Security Spending Decisions Leave Sensitive Data Vulnerable

8 years ago

In its recently released 2017 Thales Data Threat Report, issued in conjunction with analyst firm 451 Research, Sixty-eight percent of respondents have experienced a breach with 26 percent experiencing a breach in the last year – both numbers that rose from last year. Paradoxically, overall security spending is also up; in 2017 73 percent of organizations increased IT security spending – a marked jump from 2016 (58 percent).

The report, which is in its fifth year, polled 1,100 senior IT security executives at large enterprises around the world and indicates an ongoing disconnect between the security solutions organizations spend money on and the ability of those solutions to protect sensitive data. While 30 percent of respondents classify their organizations as ‘very vulnerable’ or ‘extremely vulnerable’ to data attacks (and the number of breaches continues to rise) the two top spending priorities are network (62 percent) and endpoint (56 percent) protection solutions. Counterintuitively, spending on data-at-rest solutions (46 percent) comes last.

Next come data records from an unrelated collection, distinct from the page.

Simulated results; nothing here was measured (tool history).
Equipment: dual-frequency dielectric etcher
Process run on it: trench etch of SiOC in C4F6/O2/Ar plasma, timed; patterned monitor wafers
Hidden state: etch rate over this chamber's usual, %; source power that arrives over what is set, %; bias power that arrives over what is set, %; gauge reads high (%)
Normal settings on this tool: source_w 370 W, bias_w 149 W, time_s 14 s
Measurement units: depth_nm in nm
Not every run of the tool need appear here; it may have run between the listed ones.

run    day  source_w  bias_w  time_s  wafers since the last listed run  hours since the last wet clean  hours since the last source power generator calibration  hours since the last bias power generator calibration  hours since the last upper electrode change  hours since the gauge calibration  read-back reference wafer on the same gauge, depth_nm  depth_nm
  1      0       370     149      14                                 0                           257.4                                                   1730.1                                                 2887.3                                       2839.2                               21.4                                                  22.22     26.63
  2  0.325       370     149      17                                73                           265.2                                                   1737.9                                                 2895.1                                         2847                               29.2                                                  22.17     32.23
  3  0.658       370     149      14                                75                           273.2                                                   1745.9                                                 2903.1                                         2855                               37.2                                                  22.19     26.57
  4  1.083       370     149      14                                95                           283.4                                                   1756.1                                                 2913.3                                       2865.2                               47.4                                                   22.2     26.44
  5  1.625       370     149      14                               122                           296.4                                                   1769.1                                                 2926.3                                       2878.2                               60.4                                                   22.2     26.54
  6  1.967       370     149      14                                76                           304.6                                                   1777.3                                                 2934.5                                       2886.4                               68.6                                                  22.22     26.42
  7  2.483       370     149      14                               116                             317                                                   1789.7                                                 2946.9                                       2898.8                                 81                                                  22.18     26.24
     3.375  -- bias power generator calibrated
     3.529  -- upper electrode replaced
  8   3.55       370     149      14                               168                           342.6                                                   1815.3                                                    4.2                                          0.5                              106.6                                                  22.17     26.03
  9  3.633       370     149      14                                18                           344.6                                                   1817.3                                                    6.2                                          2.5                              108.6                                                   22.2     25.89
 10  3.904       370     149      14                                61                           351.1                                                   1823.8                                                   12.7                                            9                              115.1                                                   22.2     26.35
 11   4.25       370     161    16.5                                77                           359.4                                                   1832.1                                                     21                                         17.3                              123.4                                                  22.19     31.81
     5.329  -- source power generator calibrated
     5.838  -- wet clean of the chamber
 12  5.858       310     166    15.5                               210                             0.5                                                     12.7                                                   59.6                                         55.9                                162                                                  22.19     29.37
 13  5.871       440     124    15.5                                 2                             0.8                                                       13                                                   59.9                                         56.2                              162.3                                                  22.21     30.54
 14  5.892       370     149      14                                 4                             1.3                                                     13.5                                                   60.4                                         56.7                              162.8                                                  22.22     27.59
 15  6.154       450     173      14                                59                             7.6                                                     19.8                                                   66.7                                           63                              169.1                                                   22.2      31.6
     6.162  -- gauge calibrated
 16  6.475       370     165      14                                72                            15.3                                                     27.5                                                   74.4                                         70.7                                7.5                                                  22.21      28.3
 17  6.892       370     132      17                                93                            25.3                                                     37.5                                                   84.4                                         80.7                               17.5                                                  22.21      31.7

Garrett Bekker, senior analyst, information security at 451 Research and author of the report says,

“Data protection tactics need to evolve to match today’s threats. It stands to reason that if security strategies aren’t equally as dynamic in this fast-changing threat environment, the rate of breaches will continue to increase.”

Peter Galvin, vice president of strategy, Thales e-Security says, “Businesses need to invest in privacy-by-design defense mechanisms – such as encryption – to protect valuable data and intellectual property and view security as a business enabler that facilitates digital initiatives and builds trust between partners and customers.”